Using Above mention extension return nil if anytime index goes out of bound.

let fruits = ["apple","banana"]
print("result-\(fruits[safe : 2])")

result - nil

Answer 12

I have padded the array with nils in my use case:

let components = [1, 2]
var nilComponents = components.map { $0 as Int? }
nilComponents += [nil, nil, nil]

switch (nilComponents[0], nilComponents[1], nilComponents[2]) {
case (_, _, .Some(5)):
    // process last component with 5
default:
    break
}

Also check the subscript extension with safe: label by Erica Sadun / Mike Ash: http://ericasadun.com/2015/06/01/swift-safe-array-indexing-my-favorite-thing-of-the-new-week/

Answer 13

The "Commonly Rejected Changes" for Swift list contains a mention of changing Array subscript access to return an optional rather than crashing:

Make Array<T> subscript access return T? or T! instead of T: The current array behavior is intentional, as it accurately reflects the fact that out-of-bounds array access is a logic error. Changing the current behavior would slow Array accesses to an unacceptable degree. This topic has come up multiple times before but is very unlikely to be accepted.

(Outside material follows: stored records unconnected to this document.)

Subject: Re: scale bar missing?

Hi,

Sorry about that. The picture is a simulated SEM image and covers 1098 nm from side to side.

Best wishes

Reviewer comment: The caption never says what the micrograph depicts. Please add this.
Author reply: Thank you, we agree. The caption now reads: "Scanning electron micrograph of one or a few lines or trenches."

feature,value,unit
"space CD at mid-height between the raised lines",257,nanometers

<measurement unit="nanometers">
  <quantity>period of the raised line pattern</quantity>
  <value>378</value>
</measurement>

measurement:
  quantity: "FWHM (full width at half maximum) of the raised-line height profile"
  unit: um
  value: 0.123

https://github.com/apple/swift-evolution/blob/master/commonly_proposed.md#strings-characters-and-collection-types

So the basic subscript access will not be changing to return an optional.

However, the Swift team/community does seem open to adding a new optional-returning access pattern to Arrays, either via a function or subscript.

This has been proposed and discussed on the Swift Evolution forum here:

https://forums.swift.org/t/add-accessor-with-bounds-check-to-array/16871

Notably, Chris Lattner gave the idea a "+1":

Agreed, the most frequently suggested spelling for this is: yourArray[safe: idx], which seems great to me. I am very +1 for adding this.

https://forums.swift.org/t/add-accessor-with-bounds-check-to-array/16871/13

So this may be possible out of the box in some future version of Swift. I'd encourage anyone who wants it to contribute to that Swift Evolution thread.

Answer 14

To propagate why operations fail, errors are better than optionals.

public extension Collection {
  /// Ensure an index is valid before accessing an element of the collection.
  /// - Returns: The same as the unlabeled subscript, if an error is not thrown.
  /// - Throws: `AnyCollection<Element>.IndexingError`
  ///   if `indices` does not contain `index`.
  subscript(validating index: Index) -> Element {
    get throws {
      guard indices.contains(index)
      else { throw AnyCollection<Element>.IndexingError() }
      
      return self[index]
    }
  }
}

public extension AnyCollection {
  /// Thrown when `[validating:]` is called with an invalid index.
  struct IndexingError: Error { }
}

XCTAssertThrowsError(try ["", ""][validating: 2])

let collection = Array(1...10)
XCTAssertEqual(try collection[validating: 0], 1)
XCTAssertThrowsError(try collection[validating: collection.endIndex]) {
  XCTAssert($0 is AnyCollection<Int>.IndexingError)
}

Answer 15

Not sure why no one, has put up an extension that also has a setter to automatically grow the array

extension Array where Element: ExpressibleByNilLiteral {
    public subscript(safe index: Int) -> Element? {
        get {
            guard index >= 0, index < endIndex else {
                return nil
            }

            return self[index]
        }

        set(newValue) {
            if index >= endIndex {
                self.append(contentsOf: Array(repeating: nil, count: index - endIndex + 1))
            }

            self[index] = newValue ?? nil
        }
    }
}

Usage is easy and works as of Swift 5.1

var arr:[String?] = ["A","B","C"]

print(arr) // Output: [Optional("A"), Optional("B"), Optional("C")]

arr[safe:10] = "Z"

print(arr) // [Optional("A"), Optional("B"), Optional("C"), nil, nil, nil, nil, nil, nil, nil, Optional("Z")]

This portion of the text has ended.